History and applications

Paradoxes of the infinite

The ancient Greek philosophers appear to have been the first to contemplate the infinite in a formal way. The concept worried them somewhat, and Zeno came up with a number of paradoxes which they were not really able to explain properly. Here are two of them:

The dichotomy paradox

Suppose I travel from \(A\) to \(B\) along a straight line. In order to reach \(B\), I must first travel half the distance \(AB_1\) of \(AB\). But to reach \(B_1\) I must first travel half the distance \(AB_2\) of \(AB_1\), and so on ad infinitum. They then concluded that motion is impossible since, presumably, it is not possible to complete an infinite number of tasks.

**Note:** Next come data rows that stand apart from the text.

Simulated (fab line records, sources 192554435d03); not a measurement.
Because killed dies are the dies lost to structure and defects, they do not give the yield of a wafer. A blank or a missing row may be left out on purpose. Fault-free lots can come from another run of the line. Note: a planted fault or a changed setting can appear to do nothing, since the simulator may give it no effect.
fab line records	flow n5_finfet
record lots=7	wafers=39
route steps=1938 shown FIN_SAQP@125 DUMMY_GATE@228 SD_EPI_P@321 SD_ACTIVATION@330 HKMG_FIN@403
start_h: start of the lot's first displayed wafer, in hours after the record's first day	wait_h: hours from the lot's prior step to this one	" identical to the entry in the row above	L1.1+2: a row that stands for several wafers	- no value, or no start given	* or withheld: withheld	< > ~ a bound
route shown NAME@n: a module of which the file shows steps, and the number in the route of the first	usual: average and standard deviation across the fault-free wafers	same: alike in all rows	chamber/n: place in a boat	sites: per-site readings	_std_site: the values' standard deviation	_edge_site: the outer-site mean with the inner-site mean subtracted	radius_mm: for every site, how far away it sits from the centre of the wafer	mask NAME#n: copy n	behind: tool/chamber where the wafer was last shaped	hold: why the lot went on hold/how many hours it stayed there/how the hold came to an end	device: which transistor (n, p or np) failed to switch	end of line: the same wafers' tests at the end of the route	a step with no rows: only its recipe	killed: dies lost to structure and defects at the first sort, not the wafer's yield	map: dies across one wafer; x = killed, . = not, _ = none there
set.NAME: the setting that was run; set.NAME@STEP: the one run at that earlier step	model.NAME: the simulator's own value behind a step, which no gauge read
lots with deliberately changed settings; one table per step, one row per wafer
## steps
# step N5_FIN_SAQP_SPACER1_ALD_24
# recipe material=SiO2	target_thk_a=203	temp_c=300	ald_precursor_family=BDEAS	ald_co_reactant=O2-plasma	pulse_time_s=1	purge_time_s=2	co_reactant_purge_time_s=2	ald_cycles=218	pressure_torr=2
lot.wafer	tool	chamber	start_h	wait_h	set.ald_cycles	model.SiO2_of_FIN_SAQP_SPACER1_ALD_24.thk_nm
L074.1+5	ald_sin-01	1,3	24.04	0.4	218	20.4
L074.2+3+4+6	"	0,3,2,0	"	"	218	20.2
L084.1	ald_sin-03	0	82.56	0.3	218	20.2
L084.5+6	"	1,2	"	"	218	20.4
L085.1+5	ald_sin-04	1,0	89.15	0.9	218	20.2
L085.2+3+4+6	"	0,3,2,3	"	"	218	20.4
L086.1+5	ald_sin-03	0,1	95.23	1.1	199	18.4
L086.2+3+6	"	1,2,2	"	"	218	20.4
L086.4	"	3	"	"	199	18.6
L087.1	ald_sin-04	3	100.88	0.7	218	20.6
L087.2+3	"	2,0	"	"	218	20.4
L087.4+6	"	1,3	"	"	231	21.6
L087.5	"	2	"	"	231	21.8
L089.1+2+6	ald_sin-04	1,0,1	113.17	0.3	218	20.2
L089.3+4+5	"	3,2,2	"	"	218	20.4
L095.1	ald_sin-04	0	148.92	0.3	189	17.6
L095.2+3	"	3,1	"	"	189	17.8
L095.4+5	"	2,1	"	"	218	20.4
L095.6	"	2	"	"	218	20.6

The paradox of Achilles and the tortoise

A tortoise is racing against Achilles and is given a head start. Achilles is much faster than the tortoise, but in order to catch the tortoise he must reach the point \(P_1\) where the tortoise started, but in the meantime the tortoise has moved to a point \(P_2\) ahead of \(P_1\). Then when Achilles has reached \(P_2\) the tortoise has again moved ahead to \(P_3\). So on ad infinitum, and so even though Achilles is faster, he cannot catch the tortoise.

In both of these supposed paradoxes, the problem lies in the idea of adding up infinitely many quantities whose size becomes infinitely small.